If a prospect takes calls or reads their email as you sit with them in a meeting, you can draw some conclusions about their interest and engagement. Similarly if they stop taking calls or cancel meetings you'll know that something's changed.

You can do the same by tracking their digital engagement with you - sort of like an inverse lead score.

It's common to use marketing automation to monitor prospect behaviors (visits to specific website pages, cumulative site visits, emails opened, emails read, content downloaded, etc) to gauge engagement and trigger sales activity once certain thresholds are crossed. The assumption, naturally, is that intense & consistent activity correlates to interest.

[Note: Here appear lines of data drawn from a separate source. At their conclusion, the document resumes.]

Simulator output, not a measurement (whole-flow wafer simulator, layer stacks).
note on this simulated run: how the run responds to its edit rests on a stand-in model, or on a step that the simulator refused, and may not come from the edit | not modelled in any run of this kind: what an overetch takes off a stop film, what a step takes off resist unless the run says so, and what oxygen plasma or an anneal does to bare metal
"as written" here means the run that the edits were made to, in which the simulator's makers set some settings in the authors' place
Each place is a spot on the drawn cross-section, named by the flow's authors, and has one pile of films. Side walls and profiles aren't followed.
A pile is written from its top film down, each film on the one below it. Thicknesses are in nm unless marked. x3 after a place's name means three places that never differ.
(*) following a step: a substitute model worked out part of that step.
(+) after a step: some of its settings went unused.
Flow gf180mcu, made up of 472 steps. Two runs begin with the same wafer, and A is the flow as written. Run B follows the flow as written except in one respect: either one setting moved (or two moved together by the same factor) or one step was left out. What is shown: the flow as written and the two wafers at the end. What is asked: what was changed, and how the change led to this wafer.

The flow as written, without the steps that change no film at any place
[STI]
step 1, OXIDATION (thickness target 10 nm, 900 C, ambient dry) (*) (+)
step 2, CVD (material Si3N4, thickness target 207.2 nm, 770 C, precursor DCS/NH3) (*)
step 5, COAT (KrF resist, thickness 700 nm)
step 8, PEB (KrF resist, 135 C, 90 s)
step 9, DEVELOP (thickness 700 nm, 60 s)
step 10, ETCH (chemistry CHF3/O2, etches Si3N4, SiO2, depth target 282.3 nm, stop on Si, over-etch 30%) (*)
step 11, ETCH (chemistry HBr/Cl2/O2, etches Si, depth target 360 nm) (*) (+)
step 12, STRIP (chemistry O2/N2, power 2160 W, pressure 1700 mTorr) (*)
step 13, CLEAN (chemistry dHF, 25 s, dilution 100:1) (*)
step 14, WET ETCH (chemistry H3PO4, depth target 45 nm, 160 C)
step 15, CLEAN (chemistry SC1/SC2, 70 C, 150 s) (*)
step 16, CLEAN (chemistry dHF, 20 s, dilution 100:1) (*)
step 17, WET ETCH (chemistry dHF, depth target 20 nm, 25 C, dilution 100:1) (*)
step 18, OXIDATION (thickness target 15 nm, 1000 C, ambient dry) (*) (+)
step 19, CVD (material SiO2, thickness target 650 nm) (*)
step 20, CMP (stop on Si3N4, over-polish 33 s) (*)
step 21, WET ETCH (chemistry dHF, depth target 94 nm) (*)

The opposite is often true.  As formerly engaged prospects start to drift away they will open and read fewer mails; they'll visit your website less frequently; and they'll consume less of your content. Do any of those behaviors mean they're close to buying a competitor's solution? Not necessarily - any of a number of explanations could apply. However, if they're closer to another solution, those are also likely indicators.

So why not set up marketing automation scoring and workflows that notify inside or field sales of prospect "disengagement"? Provide reps with scripts and email templates that make it easy for prospects to share "what's changed" and give your team a chance to save the deal.

Prospects probably aren't choosing against your solution - they're simply gravitating toward one they understand to be better. In a world where prospects hide behind the internet and say nothing, if you can discern that evolution from their behavior you'll substantially improve your B2B sales success rate.

Give your teams the tools they need to read their prospects' faces for when it's time for an uncomfortable but necessary conversation.